I'm surprised none of you baseball fanatics started a Jackie Robinson thread.
Sixty years ago, he broke the colour barrier in a lilly-white sport. A good biography is at this link:
Robinson’s season turns out to be less about abuse and threats, more about loneliness and the despair of isolation. In the season’s early going, Eig describes him as “a clenched fist—frozen, cramped, joyless.” Even as many fans—the Dodgers drew 1.8 million to tiny Ebbets Field and even more, 1.9 million, on the road—flocked to ballparks to embrace Robinson as part of a larger crusade, Robinson remained very much a man apart. Eventually his play earned Robinson the respect, if not always the affection, of his teammates.
http://www.msnbc.msn.com/id/17872168/site/newsweek/
Canadian fans have a special proprietary interest in Robinson in that he first played in a white man's league for the Montreal Royals, the farm team of the Dodgers at the time.
"The Boys Of Summer," published in roughly 1972, by Roger Kahn, possibly the greatest baseball book ever written, also covers magically the man who was Jackie Robinson, his foibles and ferociousness, as well as the stories of those who played with him on those Dodger teams of the 1950's. The book is probably best appreciated if you're 40 or older but you'll still love the stories of those early days in Robinson's career.
From a review link below:
The book is filled with wonderful prose, with lines such as “… about as well as any man could edit inside a sarcophagus, but he possessed a transcending sense of privacy, which sometimes collided with his craft,” a reference to an editor. It is replete with vivid imagery. But above all, it is redolent with a candor tellingly emphasized by a statement made by Jackie Robinson upon the book’s publication.

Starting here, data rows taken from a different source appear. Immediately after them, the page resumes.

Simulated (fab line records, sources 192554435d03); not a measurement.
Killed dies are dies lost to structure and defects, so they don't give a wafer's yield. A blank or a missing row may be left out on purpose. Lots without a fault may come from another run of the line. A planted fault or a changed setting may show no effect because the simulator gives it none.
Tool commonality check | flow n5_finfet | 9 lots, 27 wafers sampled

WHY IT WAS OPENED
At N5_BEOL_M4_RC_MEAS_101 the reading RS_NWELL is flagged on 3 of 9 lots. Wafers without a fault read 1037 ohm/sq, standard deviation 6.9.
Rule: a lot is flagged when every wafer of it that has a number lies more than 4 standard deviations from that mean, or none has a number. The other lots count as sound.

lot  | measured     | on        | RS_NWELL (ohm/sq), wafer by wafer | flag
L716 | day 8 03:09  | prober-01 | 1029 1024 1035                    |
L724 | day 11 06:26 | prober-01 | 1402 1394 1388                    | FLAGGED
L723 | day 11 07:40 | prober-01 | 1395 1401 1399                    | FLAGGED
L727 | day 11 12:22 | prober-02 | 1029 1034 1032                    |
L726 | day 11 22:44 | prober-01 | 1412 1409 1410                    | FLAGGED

In the epilogue to the reissued edition of the book, Kahn quotes Robinson as saying that the book removed any doubts that people had about Robinson being an “Uncle Tom,” a black player who sided with the whites for personal gain. Kahn time and again describes Robinson as a fierce competitor and a proud African American who withstood the constant barrage of racial taunting to cement his place in Dodger history.
This is a book that belongs on every sports lover’s bookshelf. It is a literary masterpiece that masquerades as a sports memoir.
http://www.curledup.com/boysofsu.htm
Robinson was the right man for the job of breaking the colour barrier. Pee Wee Reese said this in the Boys of Summer:
"Thinking about the things that happened, I don't know any other ball player who could have done what he did. To be able to hit with everybody yelling at him. He had to block all that out, block out everything but this ball that is coming in at a hundred miles an hour and he's got a split second to make up his mind if it's in or out or up or down or coming at his head, a split second to swing. To do what he did has got to be the most tremendous thing I've ever seen in sports."
But what did it get him? Robinson said this in his autobiography:
"Today as I look back on that opening game of my first world series, I must tell you that it was Mr. Rickey's drama and that I was only a principal actor. As I write this twenty years later, I cannot stand and sing the anthem. I cannot salute the flag; I know that I am a black man in a white world. In 1972, in 1947, at my birth in 1919, I know that I never had it made."---- Jackie Robinson, I Never Had It Made.